Sholly said the park surveyed seasonal employees to find out what they wanted in new housing, and that top responses included a larger porch, separate bathrooms for each bedroom and a washer-dryer in each unit. The new houses — which Sholly characterized as functional and comfortable, but not luxurious — address those employee priorities.
Transported from Minnesota
Built in a factory in Minnesota, the houses are trucked to Yellowstone in two sections and assembled at prepared sites in the park. They typically are located adjacent to or near existing trailer sites, which are then reclaimed and restored after demolition.
Since 2019, dozens of modular homes have been installed at Mammoth Hot Springs, Old Faithful, Lake Village and even Bechler, the most remote developed area, located in the southwestern corner of Yellowstone and accessible via a rough road over 20 miles from Ashton, Idaho.

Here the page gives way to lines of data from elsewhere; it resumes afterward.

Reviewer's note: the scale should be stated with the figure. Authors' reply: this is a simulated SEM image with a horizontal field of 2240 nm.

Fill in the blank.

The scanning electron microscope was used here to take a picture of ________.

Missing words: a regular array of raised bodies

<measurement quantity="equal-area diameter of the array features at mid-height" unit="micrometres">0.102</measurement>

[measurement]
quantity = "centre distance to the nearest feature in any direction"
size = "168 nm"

Replacing trailers with modular units is part of a four-point plan to address housing needs in the park. These include upgrading existing non-trailer and non-historic housing; rehabilitating deteriorating historic homes; and adding new housing capacity inside the park and contracting for additional housing in gateway communities.
The Park Service has spent $16.5 million since 2019 to renovate 155 existing non-trailer, non-historic housing units. It has received $22 million through the Great American Outdoors Act Legacy Restoration Fund to restore Fort Yellowstone, a National Historic Landmark that includes 34 structures in Mammoth built in the 1880s and 1890s. Many of those buildings are used as employee housing and office space. Another $21 million has been earmarked to rehabilitate the historic Laurel Dorm near the Old Faithful Inn.
Sholly said the new modular housing has been “fantastic,” and the park has made good progress on “making improvements on the existing housing inventory that we have in the park. That was really a major priority for us.”
Some landlords in places like Gardiner and West Yellowstone have also started to realize the upside of having Park Service employees as steady, dependable tenants instead of the volatility that comes from operating short-term rentals.
But Sholly said employee housing will always be a challenge in a place like Yellowstone, where “some of these employees have to live in housing in the [park’s] interior during the winter, and they’re snowmobiling an hour and a half each way for groceries.”
“It’s a great, fantastic park,” he said. “But it’s a challenging place to work and live.”